In the first of this two part series, Ian Cook, explored the role that communication and collaboration technologies can play in harnessing ‘informal innovation’. In this second part, Logicalis UK MD, Tom Kelly, outlines the business and technology considerations that should guide the design of collaboration and communication infrastructure for harnessing innovation.
As Ian rightly pointed out, giving people access to the right collaboration and communication tools can deliver enormous organisational benefits.
Apart from giving people and business the ability to harness and act on innovative thinking, the right combination of tools and technologies, underpinned by a collaborative culture, can help to solve specific business challenges, streamline operations and drive productivity, improve third party and supplier working relationships, and reduce costs – all benefits that can play a vital role in strengthening competitiveness.
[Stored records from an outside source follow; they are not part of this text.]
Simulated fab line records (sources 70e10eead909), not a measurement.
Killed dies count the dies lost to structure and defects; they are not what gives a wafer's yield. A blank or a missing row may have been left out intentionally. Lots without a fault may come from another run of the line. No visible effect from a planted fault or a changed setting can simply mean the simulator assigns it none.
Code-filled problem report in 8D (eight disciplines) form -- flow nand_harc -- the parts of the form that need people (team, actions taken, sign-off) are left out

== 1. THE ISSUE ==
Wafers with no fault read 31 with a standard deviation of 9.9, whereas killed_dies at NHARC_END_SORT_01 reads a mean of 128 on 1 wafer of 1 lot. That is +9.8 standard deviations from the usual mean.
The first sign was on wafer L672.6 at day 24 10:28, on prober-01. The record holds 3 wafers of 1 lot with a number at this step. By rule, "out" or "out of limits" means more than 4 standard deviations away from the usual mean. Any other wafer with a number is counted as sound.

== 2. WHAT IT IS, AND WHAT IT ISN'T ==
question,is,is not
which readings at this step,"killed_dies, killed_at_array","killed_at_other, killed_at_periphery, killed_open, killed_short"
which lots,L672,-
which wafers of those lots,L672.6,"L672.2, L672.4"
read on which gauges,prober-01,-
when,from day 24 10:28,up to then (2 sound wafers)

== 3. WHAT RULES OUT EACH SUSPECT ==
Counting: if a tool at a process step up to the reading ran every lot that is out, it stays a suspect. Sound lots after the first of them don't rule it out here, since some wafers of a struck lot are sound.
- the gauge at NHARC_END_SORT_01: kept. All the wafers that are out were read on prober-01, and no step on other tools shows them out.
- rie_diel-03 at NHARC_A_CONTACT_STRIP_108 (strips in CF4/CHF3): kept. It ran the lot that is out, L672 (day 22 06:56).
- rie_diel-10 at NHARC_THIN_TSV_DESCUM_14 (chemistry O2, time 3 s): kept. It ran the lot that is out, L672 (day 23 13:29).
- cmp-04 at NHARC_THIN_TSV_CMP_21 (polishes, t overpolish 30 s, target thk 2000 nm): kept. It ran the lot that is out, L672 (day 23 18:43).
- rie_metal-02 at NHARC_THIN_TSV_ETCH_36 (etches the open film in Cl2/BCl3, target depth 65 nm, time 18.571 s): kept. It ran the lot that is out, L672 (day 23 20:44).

The key phrase, however, is ‘the right combination of tools and technologies’. Building a collaboration and communications infrastructure that delivers on its potential requires focus – a ‘pick and mix’ approach is doomed to failure.
Of course, every organisation is different, so there is not a single magic formula. It is, however, possible to identify a series of common success factors upon which designing an effective, integrated collaboration environment depends – and which hold the key to preparing effectively for the business imperatives of tomorrow:
- Quality of Service: CIOs need to ask themselves if they are ready to deliver the kind of quality of service that their users already expect - anytime, anyplace connectivity with uninterrupted access to networks, applications and data. The new standard is 100 percent reliability. It has to be, as Ian pointed out; 99.99% of those innovative ideas never see the light of day. Who are we to step in the way of the few that want to?
- Security: Multi-device, multi-channel communication brings security challenges as well as the benefits of more effective collaboration. Outsiders will bring wireless devices into the company’s network and inside users will take the network outside of the company’s domain. It is vital to put in place the tools and expertise required to secure networks equally well from the inside out and the outside in.
- Speed: If it’s a good idea for your organisation, the chances are someone else is having a similar idea at a competing business. So it’s vital to ensure that speedy decision-making and seamless collaboration are not held back by network speeds. Business networks need to handle ever-higher resolutions, volumes and user expectations - and the demand will only grow. Only careful planning can ensure that networks are consistently highly capable, reliable and fast.
- Wireless Access: Work is no longer a place, it’s an activity. Whether that spark of inspiration flares on the factory floor, in the canteen or at the far end of the warehouse, workers need the ability to capture it. So, employees increasingly need their workplace to effectively move around with them. A fast, reliable wireless connection isn't a bonus. Ensuring business people are constantly connected – with or without wires - is a commercial necessity.
- Multi-Device: As employees continue to communicate and collaborate with an ever-changing array of devices, so the challenges mount up. Companies can’t know every device people will choose to use in the workplace, yet the ability to allow people to “bring your own device” is a must to reduce email stress at work – so IT infrastructure must be ready to support them when, where and how they want to work.
- Consistent Experience Worldwide: People expect access to the same tools, technologies and standards of service wherever they happen to be in the world. That means building and supporting a unified global infrastructure so the company’s users can communicate in a variety of ways on a myriad of devices wherever they are in the world.
Those are the goals but, before they can be achieved, some fundamental issues must be addressed. Those issues we have explored in more detail here, but may include:
- Your current collaboration infrastructure is in place: The aim should be to put in place one single, integrated infrastructure platform – you can’t do that without understanding what you already have and how it might fit into a broader infrastructure.
- Your third party vendors and suppliers of the current infrastructure: As communication and collaboration solutions are made up of a number of different products, getting an understanding of who is providing these products and consolidating your suppliers will help reduce costs, but more importantly ensure that your solution is fully integrated.
- Your business culture’s ability to keep up with new collaboration solutions: Employees now more than ever expect to be able to communicate within the workplace in the same way that they do out of the workplace. Social media is a growing force, as is video on mobile devices. Indeed, Gartner predicted that “by 2014, refusing to communicate with customers via social channels will be as harmful as ignoring emails or phone calls is today.”
The point behind all those considerations is a simple one – a communication and collaboration infrastructure is ultimately only as good as the user experience it delivers. And the better the experience it delivers, the greater the opportunity to harness that ‘informal innovation’.